On Friday, January 4, 2013, the U.S. Food and Drug Administration (“FDA”) issued a Proposed Rule which proposed revisions to the current Good Manufacturing Practices (“cGMPs”) requirements for foods along with proposing the regulation for Hazard Analysis and Risk-Based Preventive Controls (“HARPC”) under the Food Safety Modernization Act (“FSMA”). This is noteworthy because FDA has not substantively revised the Food cGMP regulations since their establishment in 1986. The Proposed Rule makes several important proposed revisions to the regulatory requirements.
FDA Proposal: Food Sanitation “Shoulds” to Become “Musts”
The most significant change in the proposed rule is this: What historically have been recommendations for food sanitation would become mandatory requirements if FDA’s Proposed Rule is finalized as currently drafted. Under FDA’s proposed food cGMP regulation, the Agency would delete twenty-one appearances of the word “should” and change nine instances of “should” to “must”. Where this is certainly significant, we note that FDA inspectors have been treating the “shoulds” in FDA’s food sanitation regulation as “musts” for years. But under this proposal, these “musts” would have the force and effect of federal law and enforcement.

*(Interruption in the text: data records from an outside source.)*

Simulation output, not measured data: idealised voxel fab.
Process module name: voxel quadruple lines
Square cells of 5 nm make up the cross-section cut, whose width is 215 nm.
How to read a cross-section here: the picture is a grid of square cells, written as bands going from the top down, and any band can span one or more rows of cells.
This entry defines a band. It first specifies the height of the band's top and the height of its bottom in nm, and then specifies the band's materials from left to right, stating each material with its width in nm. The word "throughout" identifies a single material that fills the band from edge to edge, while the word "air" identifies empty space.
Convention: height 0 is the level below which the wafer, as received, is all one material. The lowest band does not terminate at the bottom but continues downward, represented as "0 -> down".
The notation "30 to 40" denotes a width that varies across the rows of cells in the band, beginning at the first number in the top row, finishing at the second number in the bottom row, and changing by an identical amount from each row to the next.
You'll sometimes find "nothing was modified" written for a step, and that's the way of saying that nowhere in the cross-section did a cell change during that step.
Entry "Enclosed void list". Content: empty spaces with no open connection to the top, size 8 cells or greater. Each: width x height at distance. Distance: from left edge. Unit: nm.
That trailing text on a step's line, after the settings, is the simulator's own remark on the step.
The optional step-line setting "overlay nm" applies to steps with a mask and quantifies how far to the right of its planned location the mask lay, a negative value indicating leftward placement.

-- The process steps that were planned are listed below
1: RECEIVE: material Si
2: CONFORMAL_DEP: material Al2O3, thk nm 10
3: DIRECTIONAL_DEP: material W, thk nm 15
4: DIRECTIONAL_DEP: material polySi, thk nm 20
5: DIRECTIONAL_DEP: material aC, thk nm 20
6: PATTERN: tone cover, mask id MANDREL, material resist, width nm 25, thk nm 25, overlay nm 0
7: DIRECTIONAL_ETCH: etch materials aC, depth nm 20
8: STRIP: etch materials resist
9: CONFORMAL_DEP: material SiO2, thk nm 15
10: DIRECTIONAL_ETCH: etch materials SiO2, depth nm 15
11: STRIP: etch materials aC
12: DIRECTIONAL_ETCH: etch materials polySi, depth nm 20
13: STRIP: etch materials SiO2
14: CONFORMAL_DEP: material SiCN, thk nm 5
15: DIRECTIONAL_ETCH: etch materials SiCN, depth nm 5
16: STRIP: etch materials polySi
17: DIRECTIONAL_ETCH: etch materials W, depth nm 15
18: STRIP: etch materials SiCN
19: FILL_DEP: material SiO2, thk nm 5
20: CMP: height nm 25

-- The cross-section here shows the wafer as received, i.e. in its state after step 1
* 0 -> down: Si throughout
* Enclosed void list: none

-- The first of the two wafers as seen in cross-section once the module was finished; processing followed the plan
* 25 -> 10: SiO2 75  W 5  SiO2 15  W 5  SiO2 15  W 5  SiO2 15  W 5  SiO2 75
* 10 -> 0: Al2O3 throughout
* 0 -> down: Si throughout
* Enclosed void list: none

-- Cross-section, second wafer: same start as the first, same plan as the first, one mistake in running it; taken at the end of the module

One of the more significant proposed should-to-must changes would require food facility personnel responsible for identifying sanitation failures or instances of food contamination to have adequate education or experience. This would ensure the adequate competency resides at the facility to promote the production of clean and safe food. Additionally, food handlers and supervisors must be trained in proper food-handling techniques and informed of the dangers associated with insanitary practices.
Certainly having competent and trained food facility staff is rational and even intuitive. But the proposed regulatory requirement will cause hiring and training costs, as well as the related documentation requirements, to skyrocket.
Curiously, FDA predicts complying with this proposed requirement will represent $1,000-$25,000 in additional costs per facility. This range, of course is quite broad, and very significant to most firms, which are small. But, FDA also believes the total cost of this proposed requirement is $93 million for domestic facilities and $101.4 million for foreign facilities.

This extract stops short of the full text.